Neo4j 5 Hits GA with Major Performance, Scalability Improvements

Graph database stalwart Neo4j is releasing the fifth major version of its eponymous graph database into general availability (GA), with major improvements in performance, scalability and operational agility. The company describes Neo4j 5 as delivering next-generation database technology with a focus on integrating multiple graphs’ data and providing the scalability and flexibility necessary to power such scenarios successfully. Ramanan Balakrishnan, Neo4j’s Senior Director, Product Marketing, talked to The New Stack, providing the skinny on many of the new goodies in version 5.

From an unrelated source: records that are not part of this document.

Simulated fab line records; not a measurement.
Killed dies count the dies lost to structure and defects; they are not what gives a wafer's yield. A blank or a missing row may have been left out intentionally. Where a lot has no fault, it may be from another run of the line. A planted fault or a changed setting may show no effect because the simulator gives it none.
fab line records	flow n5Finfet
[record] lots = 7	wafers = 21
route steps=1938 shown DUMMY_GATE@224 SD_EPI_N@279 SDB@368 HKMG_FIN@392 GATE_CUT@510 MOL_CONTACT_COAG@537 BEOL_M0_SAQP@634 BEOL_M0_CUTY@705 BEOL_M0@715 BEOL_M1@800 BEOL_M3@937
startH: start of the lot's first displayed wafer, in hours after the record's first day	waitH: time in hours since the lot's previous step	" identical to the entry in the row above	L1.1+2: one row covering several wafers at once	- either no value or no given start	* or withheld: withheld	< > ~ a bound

Performance: Too Much Ain’t Enough
Balakrishnan, who said “Neo4j 5 is very pivotal to us” began his explainer of the new version discussing performance, where things seem very intriguing indeed. Specifically, for so-called k-hop queries, involving a large number of node traversals (or “hops”) through a graph, Balakrishnan said performance has increased as much as 1000x.
Does that mean everyday queries are 1000 times faster? Probably not, but according to a technical blog post from Neo4j, when the number of hops (k) comes in at around 8, that kind of speedup can be realized, and the more hops, the better the performance increase. Balakrishnan attributes the performance gains to improved query plans and new, more expressive constructs in the Cypher query language, for disjunctions (OR), grouping (AND), negations (NOT) and repetition. That’s noteworthy in itself, given Cypher’s status as an open standard query language for graph databases.
Check out: TigerGraph Supports Graph Query Language openCypher
Scale Out and Federate
Moving on to scalability, Neo4j is introducing a very interesting technology called Autonomous Clustering. Essentially, this feature lets administrators avoid the painstaking configuration of multiserver clusters. Instead, customers can effectively throw a bunch of servers at Neo, tell it how many primary and secondary database instances are needed, and then let the software automatically distribute database copies across all the hardware assets.
While that’s a nice capability all by itself, especially in this era of autonomous databases, what’s really compelling is the heterogeneous nature of the server resources you can use. Servers in the cluster can be a mix of bare metal machines, virtual machines, and containers, across on-premises data centers and one or multiple clouds. The architecture apparently scales horizontally to hundreds of machines (of any of the aforementioned types) and allows servers to be dropped and added on the fly, with rebalancing automatically implemented.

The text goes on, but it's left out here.